Athlete Endorsements – What’s in a Name

Have you heard about Burgergate? Phil Mickelson has apparently been frequenting 5 Guys Burgers and Fries quite often recently, and the former In-N-Out diehard has now switched his allegiance. The skepticism comes with the knowledge that he owns the right to a Southern California 5 Guys franchise, causing one to wonder whether this sudden fascination with the burger joint is more about his wallet than his gullet. Either way, we know Phil likes his hamburgers.
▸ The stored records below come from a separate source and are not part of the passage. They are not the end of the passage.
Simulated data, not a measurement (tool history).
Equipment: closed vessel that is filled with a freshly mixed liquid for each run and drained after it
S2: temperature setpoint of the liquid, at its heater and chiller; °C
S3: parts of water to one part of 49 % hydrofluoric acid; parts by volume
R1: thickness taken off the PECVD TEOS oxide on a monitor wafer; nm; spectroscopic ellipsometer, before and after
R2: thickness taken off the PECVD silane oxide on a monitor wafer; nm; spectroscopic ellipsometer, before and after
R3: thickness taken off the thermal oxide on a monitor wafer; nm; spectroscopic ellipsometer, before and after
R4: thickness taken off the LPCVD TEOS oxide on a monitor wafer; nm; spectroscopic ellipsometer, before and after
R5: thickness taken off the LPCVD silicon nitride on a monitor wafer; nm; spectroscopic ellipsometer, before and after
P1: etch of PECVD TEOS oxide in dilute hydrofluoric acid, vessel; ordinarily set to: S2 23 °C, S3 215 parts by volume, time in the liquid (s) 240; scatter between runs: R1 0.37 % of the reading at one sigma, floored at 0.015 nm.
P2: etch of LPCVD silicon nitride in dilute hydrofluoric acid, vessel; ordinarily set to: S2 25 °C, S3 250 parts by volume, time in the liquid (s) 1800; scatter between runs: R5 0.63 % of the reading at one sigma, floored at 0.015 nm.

So that got me thinking about other partnerships that would make perfect sense:

  • LeBron James (Cleveland Cavaliers) – King’s Dominion amusement parks
  • Darnell McDonald (Boston Red Sox) – McDonald’s
  • Bryan Namoff (DC United) – Goo Gone (Get it? Name. Off.)
  • Nick Hennessey (Buffalo Bills) – Hennessy Cognac

Why don’t more athletes take advantage of these kinds of endorsements? They are better fits than one of your local MLB players shilling for a furniture warehouse or jewelry store. The key to a good celebrity/athlete endorsement is a realistic association between the two. For the brand/company, hiring an athlete to endorse their product or service creates a stronger awareness. People are more likely to pay attention to a TV commercial if one of their favorite players are talking, than they would be if the owner of the company was the star.

I think we can all remember Rod Tidwell shilling for Waterbed Warehouse in ‘Jerry Maguire.’  Not exactly the perfect match of celebrity to product/service. The key is to find a link between the two that is natural, either because the player truly patronizes that place of business – Chad Ocho Cinco and McDonald’s is a good example because he eats there all the time and constantly tweets about it – or because there is some other link such as similar names, where they are from, or an off-the-field incident (like Mickelson being photographed at Krispy Kreme). The link needs to be real and obvious enough that consumers can make the connection in just a few moments. Otherwise, the endorsement comes across as insincere and will not reach its full potential.

The allure of hiring a celebrity endorser can be strong, but before reaching out to the star player make sure of two things:

  1. The association makes sense – Do people have to read the copy or listen to the whole commercial for them to understand why the athlete is endorsing the product? If so, it may not be a good fit.
  2. The athlete can be trusted – We have numerous examples of athletes that have embarrassed the companies that they endorse. The largest and most recent is Tiger, but even mom-and-pop stores need to do their due diligence before they sign an endorser. Nike could sit back and weather the storm, but smaller companies might not be able to. So before they sign on the dotted line, a (thorough) background check might not be a bad idea.

What athlete endorsement did you think was the best fit? Was it a locally relevant one or an ad we saw on the national stage?